My Regex-fu is seriously lacking and I can't get my head round it... any help greatly received.
I am looking for a Python way to parse a string that a knarly old piece of software (that I dont have source access to) spits out:
,Areas for further improvement,The school’s leaders are rightly seeking to improve the following areas:,,========2========,,3/5,Continue to focus on increasing performance at the higher levelsPupils’,literacy and numeracy skills across the curriculumStandards,in science throughout the schoolPupils’,numerical reasoning skills
What I want to do is:
(1) Remove all the existing , : = /
characters to form a single contiguous string:
Areas for further improvementThe school’s leaders are rightly seeking to improve the following areas23/5Continue to focus on increasing performance at the higher levelsPupils’literacy and numeracy skills across the curriculumStandardsin science throughout the schoolPupils’numerical reasoning skills
Then preceed each capital letter with a single ,
to allow me then to use the string as a sensible csv input....

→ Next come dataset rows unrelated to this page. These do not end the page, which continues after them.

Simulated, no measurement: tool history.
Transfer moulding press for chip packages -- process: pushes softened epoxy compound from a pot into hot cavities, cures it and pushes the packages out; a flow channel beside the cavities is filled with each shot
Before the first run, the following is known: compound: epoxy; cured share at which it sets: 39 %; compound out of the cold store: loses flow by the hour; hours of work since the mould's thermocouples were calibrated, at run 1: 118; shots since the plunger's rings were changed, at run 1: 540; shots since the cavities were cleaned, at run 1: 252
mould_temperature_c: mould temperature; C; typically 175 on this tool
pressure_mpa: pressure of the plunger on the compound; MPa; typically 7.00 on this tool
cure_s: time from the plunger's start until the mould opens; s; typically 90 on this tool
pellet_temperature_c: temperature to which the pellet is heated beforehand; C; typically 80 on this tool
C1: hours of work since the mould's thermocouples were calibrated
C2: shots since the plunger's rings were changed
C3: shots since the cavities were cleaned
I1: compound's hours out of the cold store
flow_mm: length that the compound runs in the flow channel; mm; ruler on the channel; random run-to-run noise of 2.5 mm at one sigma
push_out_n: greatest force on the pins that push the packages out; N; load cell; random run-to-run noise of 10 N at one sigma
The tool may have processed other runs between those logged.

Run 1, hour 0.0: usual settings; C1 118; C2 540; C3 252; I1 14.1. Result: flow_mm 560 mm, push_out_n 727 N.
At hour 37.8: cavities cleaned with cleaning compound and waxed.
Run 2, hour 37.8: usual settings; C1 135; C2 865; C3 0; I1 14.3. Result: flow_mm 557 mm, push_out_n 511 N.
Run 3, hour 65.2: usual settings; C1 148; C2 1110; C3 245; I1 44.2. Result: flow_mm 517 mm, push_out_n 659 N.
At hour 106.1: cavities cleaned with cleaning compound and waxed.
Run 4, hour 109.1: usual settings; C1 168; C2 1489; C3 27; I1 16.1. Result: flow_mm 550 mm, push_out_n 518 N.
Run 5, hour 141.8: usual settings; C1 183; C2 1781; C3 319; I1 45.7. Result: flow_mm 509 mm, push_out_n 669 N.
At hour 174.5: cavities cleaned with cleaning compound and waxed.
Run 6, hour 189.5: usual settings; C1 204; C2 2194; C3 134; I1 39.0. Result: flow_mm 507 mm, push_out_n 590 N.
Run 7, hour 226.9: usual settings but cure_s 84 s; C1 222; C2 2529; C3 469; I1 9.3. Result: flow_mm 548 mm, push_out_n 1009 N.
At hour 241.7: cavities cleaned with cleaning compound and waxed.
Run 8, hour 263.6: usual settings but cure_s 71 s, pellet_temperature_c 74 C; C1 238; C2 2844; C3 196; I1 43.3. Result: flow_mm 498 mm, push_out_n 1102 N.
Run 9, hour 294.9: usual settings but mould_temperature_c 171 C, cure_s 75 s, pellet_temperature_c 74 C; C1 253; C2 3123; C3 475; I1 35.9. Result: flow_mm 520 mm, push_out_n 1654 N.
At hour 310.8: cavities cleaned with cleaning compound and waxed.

,Areas for further improvement,The school’s leaders are rightly seeking to improve the following areas23/5,Continue to focus on increasing performance at the higher levels,Pupils’literacy and numeracy skills across the curriculum,Standardsin science throughout the school,Pupils’numerical reasoning skills
I appreciate this will give me a preceeding , but I can strip that out when I write to file.
Is this possible via a re.sub()
and regex-fu?
(Happy for this to be a two step process - remove existing junk characters and then add in , preceeding capital letters)
Can someone save my regex sanity please?
Cheers